People with revolutionary virtues remain simple, modest, and ready to face more hardships, even when meeting with work, thinking of how best to fulfil our task, not of how to get the greatest reward. We must avoid boasting about past achievements and claiming special prerogatives, or indulging in bureaucratism, conceit and deprivation. This also is an expression of revolutionary morality…

Revolutionary morality does not fall from the sky. It is developed and consolidated through persevering daily struggle and effort. Like jade, the more it is polished the more it shines. Like gold, it grows ever purer as it goes into the melting pot. 36

This moral-intellectual leadership of the Communist Party provides orientation to the emergence of a new morality, reflective of the new emerging superstructure*,* which finds its highest expression in the revolutionary morality and ethics of Socialist, and ultimately Communist, society. This new morality encompasses both the limited, individual aspects of personal righteousness, while also being informed by the general, systemic aspects of collective wellbeing.37 In the final analysis, the Communist Party arises as the highest (world-historic) organizational product of proletarian class struggle, within which moral-intellectual development is consciously unified; the Party thereby, likewise, constitutes the highest (world-historic) conscious and institutional source of revolutionary morality.38

In the pursuit of those three sources and two expressions of righteousness, then, revolutionary ethics may be grasped as the collective pursuit of progress, liberation, and unity. For the individual, this appears most acutely in self-cultivation, concerted effort towards social and economic progress, and conscious adherence to the people and the Party. For the collective, this appears most acutely in the fundamental, uncompromising need for the Communist Party to actively breathe life—through ceaseless organization, agitation, and education—into the mass movement.

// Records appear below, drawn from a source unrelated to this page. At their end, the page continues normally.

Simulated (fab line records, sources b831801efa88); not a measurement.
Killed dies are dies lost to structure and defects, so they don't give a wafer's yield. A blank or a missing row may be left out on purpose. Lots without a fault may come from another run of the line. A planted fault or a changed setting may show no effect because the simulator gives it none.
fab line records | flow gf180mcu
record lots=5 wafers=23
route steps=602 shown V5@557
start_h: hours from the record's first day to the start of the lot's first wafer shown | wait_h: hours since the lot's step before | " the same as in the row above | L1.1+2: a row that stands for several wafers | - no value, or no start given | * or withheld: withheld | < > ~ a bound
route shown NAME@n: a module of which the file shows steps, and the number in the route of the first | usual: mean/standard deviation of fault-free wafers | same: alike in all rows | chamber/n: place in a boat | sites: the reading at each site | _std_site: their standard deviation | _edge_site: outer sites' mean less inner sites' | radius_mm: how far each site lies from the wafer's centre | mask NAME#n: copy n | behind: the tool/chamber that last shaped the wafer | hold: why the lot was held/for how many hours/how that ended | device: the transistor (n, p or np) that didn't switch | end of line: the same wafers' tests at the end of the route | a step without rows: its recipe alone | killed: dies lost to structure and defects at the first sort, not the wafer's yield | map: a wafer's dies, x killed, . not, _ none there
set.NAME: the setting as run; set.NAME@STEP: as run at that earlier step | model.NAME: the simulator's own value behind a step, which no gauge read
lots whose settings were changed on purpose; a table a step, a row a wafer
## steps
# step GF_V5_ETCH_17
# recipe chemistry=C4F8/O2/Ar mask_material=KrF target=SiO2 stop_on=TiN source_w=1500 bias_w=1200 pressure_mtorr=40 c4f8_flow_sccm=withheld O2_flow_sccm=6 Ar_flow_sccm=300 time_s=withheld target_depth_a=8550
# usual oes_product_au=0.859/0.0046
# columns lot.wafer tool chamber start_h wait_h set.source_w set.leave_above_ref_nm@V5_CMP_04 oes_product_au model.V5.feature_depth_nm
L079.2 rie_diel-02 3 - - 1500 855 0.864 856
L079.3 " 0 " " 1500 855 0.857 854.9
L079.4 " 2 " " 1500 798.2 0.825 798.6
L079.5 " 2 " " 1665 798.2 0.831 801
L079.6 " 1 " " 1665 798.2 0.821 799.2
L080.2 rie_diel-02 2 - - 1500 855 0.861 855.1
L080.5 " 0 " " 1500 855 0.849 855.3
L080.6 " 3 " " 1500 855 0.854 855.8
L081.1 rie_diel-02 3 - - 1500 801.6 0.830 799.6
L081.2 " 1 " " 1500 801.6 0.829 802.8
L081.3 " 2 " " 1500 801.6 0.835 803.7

C. The Unity of Revolutionary Epistemology and Ethics

  • Knowledge as revolutionary theory.
  • Ethics as revolutionary praxis.
  • The unity of theory and praxis in revolution.

Revolutionary knowledge, which we have described as the dialectical unity of thought and action, and revolutionary morality, which we have described as the dialectical unity of righteous action and pragmatic discernment, find their own dialectical unity in what we have described here as the moral-intellectual leadership of the Communist Party. That is, that the moral-intellectual leadership of the Communist Party bears the responsibility of the full unity of both Marxist-Leninist theory (knowledge) and praxis (ethics). It is thus that the first moral necessity of the Marxist-Leninist is to safeguard and uphold the Communist Party as principle.

Knowledge is a Guide, Morality is a Compass

In its totality, revolutionary knowledge,39 whether intentionally dressed in the verbiage of Marxist analysis or not, encompasses both the theoretical and practical aspects of social transformation; as a dialectical whole it is the unity of guided action (praxis) that turns the wheel of the old into the new. This turning, or revolution, of human society does not exist as an end unto itself, however, and must at all times remain oriented by the compass of revolutionary morality. This is the content—the dialectical whole—of the moral-intellectual leadership of the Communist Party.

If divorced from thought, action becomes erratic, chaotic, and self-defeating; like vapor rising and dissipating aimlessly in the air. In the inverse, thought that is divorced from action is little more than fantasy or make-belief; like a beautiful, intricate machine that serves no purpose, and produces nothing. It is precisely in their unity, as we have said, that the steam engine radically transformed, revolutionized, the world as we know it.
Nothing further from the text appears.